Except, what is an "average page", exactly? Intuitively, it is a page that is representative of the web at large, in its payload size, distribution of bytes between different content types, etc. More technically, it is a measure of central tendency of the underlying distribution - e.g. for a normal distribution the average is the central peak, with 50% values greater and 50% values smaller than its value. Which, of course, begs the question: what is the shape and type of the distribution for transferred bytes and does it match this model? Let's plot the histogram and the CDF plots...
- The x-axis shows that we have outliers weighing in at 30MB+.
- The quantile values are 25th: 699KB, 50th (median): 1445KB, 75th: 2697KB.
- The CDF plot shows that 90%+ of the pages are under 5000KB.
- The x-axis shows that we have outliers weighing in at 10MB+.
- The quantile values are 25th: 403KB, 50th (median): 888KB, 75th: 1668KB.
- The CDF plot shows that 90%+ of the pages are under 3000KB.
Let's start with the obvious: the transfer size is not normally distributed, and there is no meaningful "central value" and talking about the mean is meaningless, if not deceiving - see "Bill Gates walks into a bar...". We need a much richer and nuanced language and statistics to capture what's going on here, and an even richer set of tools and methods to analyze how these values change over time. The "average page" is a myth.
I've been as guilty as anyone in (ab)using averages when talking about this data: they're easy to get and simple to communicate. Except, they're also meaningless in this context. My 2016 resolution is to kick this habit. Join me.

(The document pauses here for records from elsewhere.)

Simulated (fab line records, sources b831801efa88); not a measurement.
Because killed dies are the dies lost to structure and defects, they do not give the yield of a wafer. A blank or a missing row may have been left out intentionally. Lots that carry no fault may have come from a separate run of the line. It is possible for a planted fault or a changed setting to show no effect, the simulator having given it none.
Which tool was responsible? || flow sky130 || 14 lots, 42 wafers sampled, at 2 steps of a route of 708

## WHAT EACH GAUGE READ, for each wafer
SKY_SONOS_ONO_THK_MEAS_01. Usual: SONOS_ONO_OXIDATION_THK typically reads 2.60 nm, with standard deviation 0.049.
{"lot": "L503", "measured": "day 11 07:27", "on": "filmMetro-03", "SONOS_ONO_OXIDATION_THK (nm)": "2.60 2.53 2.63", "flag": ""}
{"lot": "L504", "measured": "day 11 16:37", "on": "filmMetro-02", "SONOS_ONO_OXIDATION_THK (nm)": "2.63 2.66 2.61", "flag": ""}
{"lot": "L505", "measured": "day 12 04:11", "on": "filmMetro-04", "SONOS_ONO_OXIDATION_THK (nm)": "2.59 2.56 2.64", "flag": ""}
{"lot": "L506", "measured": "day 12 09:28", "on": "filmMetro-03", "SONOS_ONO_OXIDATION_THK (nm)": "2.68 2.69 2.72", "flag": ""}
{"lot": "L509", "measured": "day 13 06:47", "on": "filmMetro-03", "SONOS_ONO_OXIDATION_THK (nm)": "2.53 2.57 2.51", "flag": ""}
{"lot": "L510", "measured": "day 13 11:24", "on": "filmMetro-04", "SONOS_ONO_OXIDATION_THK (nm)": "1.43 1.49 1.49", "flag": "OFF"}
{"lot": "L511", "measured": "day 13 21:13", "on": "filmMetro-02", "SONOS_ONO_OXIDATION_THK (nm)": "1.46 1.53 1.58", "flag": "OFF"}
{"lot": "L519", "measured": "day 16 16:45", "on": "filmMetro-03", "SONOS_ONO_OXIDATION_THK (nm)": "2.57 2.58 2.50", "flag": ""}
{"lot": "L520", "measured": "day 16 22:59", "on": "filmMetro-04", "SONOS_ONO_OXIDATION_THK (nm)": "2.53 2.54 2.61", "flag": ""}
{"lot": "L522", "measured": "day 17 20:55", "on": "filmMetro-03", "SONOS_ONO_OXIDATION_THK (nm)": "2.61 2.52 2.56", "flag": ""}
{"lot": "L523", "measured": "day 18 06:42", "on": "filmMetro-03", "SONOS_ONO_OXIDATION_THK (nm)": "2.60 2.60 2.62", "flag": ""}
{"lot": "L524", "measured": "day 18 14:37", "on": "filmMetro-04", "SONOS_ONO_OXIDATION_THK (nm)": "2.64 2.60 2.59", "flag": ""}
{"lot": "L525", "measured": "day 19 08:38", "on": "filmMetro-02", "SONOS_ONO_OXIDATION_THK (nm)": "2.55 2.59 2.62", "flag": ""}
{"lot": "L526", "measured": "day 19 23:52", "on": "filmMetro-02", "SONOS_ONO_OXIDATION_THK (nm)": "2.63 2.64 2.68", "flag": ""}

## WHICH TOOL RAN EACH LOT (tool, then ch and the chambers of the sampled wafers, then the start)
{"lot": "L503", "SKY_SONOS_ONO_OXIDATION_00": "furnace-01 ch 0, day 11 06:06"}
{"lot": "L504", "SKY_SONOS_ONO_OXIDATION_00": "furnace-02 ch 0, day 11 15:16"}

Page weight as of December 2015
Coming up with a small set of descriptive statistics for a dataset is hard, and attempting to reduce a dataset as rich as HTTP Archive down to a single one is an act of folly. Instead, we need to visualize the data and start asking questions.
For example, why are some pages so heavy? A cursory look shows that the heaviest ~3% by page weight, both for desktop (>7374KB) and mobile (>4048KB), are often due to large (and/or heavy) number of images. Emphasis on often, because a deeper look at the most popular content types shows outliers in each and every category. For example, plotting the CDFs for desktop pages yields:
Lots of outliers as well, but the tails for mobile pages are not nearly as long. This alone explains much of the dramatic "average page" difference (desktop: 2227KB, mobile: 1253KB) — averages are easily skewed by a few large numbers. Focusing on the average leads us to believe that mobile pages are significantly "lighter", whereas in reality all we can say so far is that the desktop distribution has a longer tail with much heavier pages.
To get a better sense for the difference in distributions between the desktop and mobile pages, let's exclude the heaviest 3% that compress all of our graphs and zoom in on the [0, 97%] interval:
Mobile pages do appear to consume fewer bytes. For example, a 1000KB budget would allow the client to fetch fully ~38% of desktop pages vs. 54% of mobile pages. However, while the savings for mobile pages are present for all content types, the absolute differences for most of them are not drastic. Most of the total byte difference is explained by fewer image bytes. Structurally, mobile pages are not dramatically different from desktop pages.
Changes in page weight over time
Comparing the CDFs against the year prior shows that the transfers sizes for most content types have increased for both the desktop and mobile pages. However, there are some unexpected and interesting results as well:
- The amount of shipped HTML bytes has decreased!
- 2015-mobile and 2014-desktop distributions tend to overlap.
In terms of bytes fetched, for everything but images, mobile pages are a year behind their desktop counterparts? Intuitively, this makes sense, just because we're working with a smaller screen doesn't mean the required functionality is less, or less complex.
Take the data out for a spin...
My goal here is to raise questions, not to provide answers; this is a very shallow analysis of a very rich dataset. For a deeper and a more hands-on look at this data, take a look at my Datalab workbook. Better, clone it, run your own analysis, and share your results! If we want to talk about the trends, outliers, and their causes on the web, then we need to understand this data at a much deeper level.